In two months on the road covering the 2016 presidential primaries, I've seen the U.S. going through something of an identity crisis, after decades of dominance. The candidates are talking about what the voters are thinking about: What does it mean for America to be great?
To a traveler, America's greatness is revealed in simple, visual ways. Everywhere, even in sparse rural areas, there's a healthy bustle of activity. Americans get up early, and they find it hard to keep still. At a Florida intersection, I watched a man expertly juggle a mattress-store sign to attract customers. He might hold the sign for minimum wage, but that's not why he juggles it.
The whole country is never in repose; an energy runs through it that you won't find anywhere else, and a sense of constant, habitual competition is ever-present. This is the biggest economy in the world, and it feels like it. It feels like a great nation.
To the presidential candidates, however, the issue of greatness is debatable.
"We don't win anymore," complains billionaire Donald Trump, who has unashamedly picked up Ronald Reagan's 1980 campaign slogan, "Make America Great Again." To him, as a candidate or as a potential leader, the game is zero-sum: If you win, somebody has to lose. Trump talks a lot about negotiating and making deals, but he doesn't mean it in the European or Asian sense of reaching a compromise or consensus: The negotiations he has in mind are power plays, and the deals are victories for the U.S. and defeats for its partners. It's a fundamentally imperialist vision of greatness, in which the U.S. takes what it needs from others, be it oil from Islamic State ("take the oil," Trump keeps saying) or money from Mexico to build a wall that'll keep Mexicans out of the U.S.
America has been great in that way since World War II, and throughout the rest of the world, the opinion that it's capable of taking whatever it wants is at the root of unfavorable perceptions of the U.S. The Russian state propaganda narrative is that President Obama is a bully. Trump and his supporters don't buy this; they want the U.S. to be a bigger, better bully. Even Trump might find that a tall order.
As he declared victory in Iowa, Texas Sen. Ted Cruz spoke of America as "the greatest nation the world has ever known" but said it had strayed from the principles that had made it such: free markets, constitutional liberties and what the conservative candidates keep calling "Judeo-Christian values" — an incomprehensible term to me as a Jew, but a rallying cry to millions of people like those I saw in megachurches in the South who believe their religious liberty is threatened.

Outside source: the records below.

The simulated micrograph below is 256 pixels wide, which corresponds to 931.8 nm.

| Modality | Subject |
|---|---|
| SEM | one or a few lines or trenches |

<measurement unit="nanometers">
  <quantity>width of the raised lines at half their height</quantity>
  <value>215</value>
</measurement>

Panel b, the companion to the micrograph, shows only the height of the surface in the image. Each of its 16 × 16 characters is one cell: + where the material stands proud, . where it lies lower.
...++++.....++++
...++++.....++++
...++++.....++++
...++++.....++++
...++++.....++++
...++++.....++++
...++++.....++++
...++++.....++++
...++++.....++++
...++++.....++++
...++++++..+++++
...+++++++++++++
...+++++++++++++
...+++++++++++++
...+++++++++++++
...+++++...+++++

Of all the candidates, Cruz has the vision of America's greatness that is the hardest for an outsider to understand. The Constitution, which Cruz keeps vowing to defend, is already more of a sacred cow here than anywhere else. In other countries, constitutions evolve; in the U.S., the document is sacrosanct, a religious artifact. Market freedoms are also in evidence, far more than in Europe: There's less interaction with the government and a distinctly more commercial, entrepreneurial culture. And the religious-freedom issue, which invariably gets Cruz a big boost at rallies, is a mystery. Nowhere have I seen such an impressive variety of forms of Christian worship, or such rich, prosperous churches as in the U.S. It takes an incredibly strong imagination to find any signs of persecution here. The religious culture is vibrant, joyous and open to experimentation; there's no visible need for Christians to be on the defensive.